The Children Make the Story

         The 1847 novel Wuthering Heights, by Emily Brontė, is a brilliantly written story about lost love, social stratification, and eventually love found. The story is brilliant because of all the little details that are included in it. In particular, the setting, the dialect and the descriptions are what make it such a successful work. But during the film adaptation one major flaw was made when the marriage of their children was left out of the movies.

         In both the book and movie, Heathcliff (Rex Downing/Laurence Olivier) and Catherine (Sarita Wooten/Merle Oberon) are young lovers; but the only issue is that Heathcliff is an orphan that Cathy's father, Mr. Earnshaw (Cecil Kellaway), has taken into their home. Mr. Earnshaw dies, and Hindley (Douglas Scott/Hugh Williams) takes over the estate and begins treating Heathcliff like a mere stable boy instead of showing him equal treatment, as Mr. Earnshaw did.

         Cathy cannot handle the idea of marrying a mere stable boy, so she tells Heathcliff to leave and build a fortune and return. He eventually does return with a fortune and buys their old house, but by that point Cathy is married to the rich Edgar Linton (David Niven) at Thrushcross Grange. Heathcliff goes on to marry Isabella, the sister of Edgar, out of spite, and shortly thereafter Cathy dies.

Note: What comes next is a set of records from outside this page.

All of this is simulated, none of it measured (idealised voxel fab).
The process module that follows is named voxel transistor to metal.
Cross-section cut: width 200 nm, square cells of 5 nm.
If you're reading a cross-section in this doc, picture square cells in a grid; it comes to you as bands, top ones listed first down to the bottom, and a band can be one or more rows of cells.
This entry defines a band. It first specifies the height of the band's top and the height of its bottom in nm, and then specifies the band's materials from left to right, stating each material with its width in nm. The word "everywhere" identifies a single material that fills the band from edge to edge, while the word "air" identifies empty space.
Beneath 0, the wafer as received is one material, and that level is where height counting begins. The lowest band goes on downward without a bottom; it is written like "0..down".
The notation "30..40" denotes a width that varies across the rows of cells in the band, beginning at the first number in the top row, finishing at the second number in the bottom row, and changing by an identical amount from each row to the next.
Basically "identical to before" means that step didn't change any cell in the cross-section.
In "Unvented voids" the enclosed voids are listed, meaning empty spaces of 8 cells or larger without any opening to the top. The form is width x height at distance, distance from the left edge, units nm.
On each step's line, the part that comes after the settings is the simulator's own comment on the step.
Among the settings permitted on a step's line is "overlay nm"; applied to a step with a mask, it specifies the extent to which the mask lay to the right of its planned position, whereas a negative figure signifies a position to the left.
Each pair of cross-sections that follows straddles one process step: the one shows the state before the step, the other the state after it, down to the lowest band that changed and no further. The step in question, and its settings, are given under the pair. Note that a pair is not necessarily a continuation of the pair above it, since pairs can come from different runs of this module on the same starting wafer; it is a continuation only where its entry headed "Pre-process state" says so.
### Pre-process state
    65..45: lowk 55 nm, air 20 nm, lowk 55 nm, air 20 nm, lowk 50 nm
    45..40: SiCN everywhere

         This is the point where the movie version of Wuthering Heights ends. But I feel that this is a very poor place for the story to end. In the novel, Cathy, Heathcliff, and Hindley have children. Cathy's daughter first marries Linton, the dying son of Heathcliff, and is about to marry Hareton, the son of Hindley, on New Year's Day. This is a very redeeming portion of the novel for me. I feel that this allows everything to come full circle since Cathy and Linton's marriage was short-lived and miserable. Since the movie never explores this fact, it left me feeling sad that they never got to live their lives together as man and wife. At the end of the book, the Earnshaw and the Linton families come together as though Heathcliff had never been there.